Jonathan Harris, Artist Statement:
“Since the late 1990s, my work has dealt with how the human condition attempts to maintain its integrity in the midst of our hyper-connected technological reality, not by escaping to a more primitive time, but by finding the humanity within the machine and learning to love it.
Trained in computer science at Princeton University, I write software programs that automatically collect very large data sets from the Internet, then analyze and process these data sets in real-time, extracting stories and patterns. They are then presented back on the Internet in playful, beautiful ways, closing the feedback loop. Since my work typically incorporates millions of found, personal artifacts collected from public blogs, dating sites, forums, and social networks, viewers often find their own words and pictures in my finished pieces, making them two-way mirrors in which people see reflections of themselves even as they voyeuristically glimpse the lives of others. As an optimist, I prefer to illustrate the utopian promise of technology by focusing on its human, emotional side, which constantly battles the widespread belief that exponential technological growth will produce a dystopian future. These works are never “finished”, as they continually add new data from the Internet as it becomes available, growing and changing every few minutes like organic digital creatures or creative machines. In this sense, my works become alive and autonomous the moment I release them.

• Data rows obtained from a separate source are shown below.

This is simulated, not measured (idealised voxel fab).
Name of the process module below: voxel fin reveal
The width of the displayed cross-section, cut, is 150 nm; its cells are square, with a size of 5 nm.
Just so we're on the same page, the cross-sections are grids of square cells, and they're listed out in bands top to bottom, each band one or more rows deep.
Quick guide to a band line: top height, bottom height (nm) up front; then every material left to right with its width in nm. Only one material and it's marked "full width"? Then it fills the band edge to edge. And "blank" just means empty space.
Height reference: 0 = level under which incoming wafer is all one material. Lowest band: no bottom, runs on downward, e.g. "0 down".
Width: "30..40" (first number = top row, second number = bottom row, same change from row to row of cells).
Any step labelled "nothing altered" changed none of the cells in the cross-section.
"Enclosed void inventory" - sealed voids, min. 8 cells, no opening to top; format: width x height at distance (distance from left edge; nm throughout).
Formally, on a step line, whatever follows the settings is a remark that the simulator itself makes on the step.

…One final theme running through both bodies of work (and why I place so much faith in technology) is a belief that science and spirituality will soon converge (despite the rift that has traditionally separated them) and that technology will be the mediator to broker the deal. As developments in fringe physics and cosmology start to suggest a model of reality that resembles the ancient spiritual teachings of Hinduism, Sikhism, and certain mystical religions, I imagine a future where technology itself becomes spiritual, and this is finally something I can believe in.”
August 2009 . Brooklyn, NY http://www.number27.org/statement.html
I recall discussing Jonathan Harris in one of our online chats – well actually, it was a piece of his work we discussed, I believe – we feel fine. This work, I can now see was an inspiration for my soul text.
His work is really inspirational – he collects the data and makes stories, artwork and programs out of his ‘collections’. I did not realize until now that his work also held a spiritual/scientific element.